McDonalds to offer its own nationally-recognised qualifications in the UK

While GlobalHigherEd‘s focus is on higher education, there are major developments afoot in the UK’s post-16 sector that are worth drawing attention to because of the knock-on implications for the UK’s higher education system.

Today a BBC report stated that the Qualification and Curriculum Authority (QCA) in the UK had just announced that the fast food giant – McDonalds, along with Airline Flybe and Network Rail – would become one of the first set of private firms in the UK to offer their own nationally-recognized qualifications – up to A-Level standard. The BBC reported that McDonalds regarded this as “an important and exciting new step for the company” whilst the Minister in charge of this initiative – John Denham – stated that:

…this is an important step toward ending the old divisions between company training schemes and national qualifications…

For those of you who don’t know the UK system well, A-levels subjects are those studied for university entrance. To date, schools and colleges have been the only providers of A-level courses, and these are regulated through systems of professional training, inspection and assessment.

There is little detail yet available on how these new education providers – McDonald’s, Network Rail and Airline Flybe – will be regulated or how the training itself will be funded (government?). What we do know, however, is that the course content will be tailored to the training needs of the firm, and that the focus will be on workplace skills rather than broader competencies that might develop the whole person.
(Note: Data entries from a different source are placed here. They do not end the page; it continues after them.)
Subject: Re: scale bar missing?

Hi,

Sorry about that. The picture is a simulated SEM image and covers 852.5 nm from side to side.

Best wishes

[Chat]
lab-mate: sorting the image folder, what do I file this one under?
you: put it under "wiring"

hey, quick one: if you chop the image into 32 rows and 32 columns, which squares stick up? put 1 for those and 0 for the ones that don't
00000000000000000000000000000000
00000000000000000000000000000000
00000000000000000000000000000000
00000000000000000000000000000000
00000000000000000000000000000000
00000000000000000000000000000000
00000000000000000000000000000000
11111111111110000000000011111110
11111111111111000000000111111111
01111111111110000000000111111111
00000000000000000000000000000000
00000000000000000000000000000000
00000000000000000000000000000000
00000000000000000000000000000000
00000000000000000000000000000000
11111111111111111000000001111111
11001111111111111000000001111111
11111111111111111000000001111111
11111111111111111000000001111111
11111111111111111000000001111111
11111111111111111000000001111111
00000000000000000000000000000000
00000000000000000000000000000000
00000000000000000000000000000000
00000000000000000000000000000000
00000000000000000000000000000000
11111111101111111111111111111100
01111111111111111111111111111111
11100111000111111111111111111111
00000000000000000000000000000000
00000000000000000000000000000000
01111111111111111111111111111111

These new qualifications will face some hostility from the university sector. The BBC report notes (following interviews with 10 university admissions tutors from leading universities) that some universities are already stating they would not accept students who have taken these diplomas.

Nor are the  teaching unions happy about this, according to the Financial Times – with Chris Keates, general secretary of NASUWT arguing:

It is a huge mistake to allow McDonald’s, with its poor track record of employment practice and anti-trade union attitude, to pioneer private sector provision of training.”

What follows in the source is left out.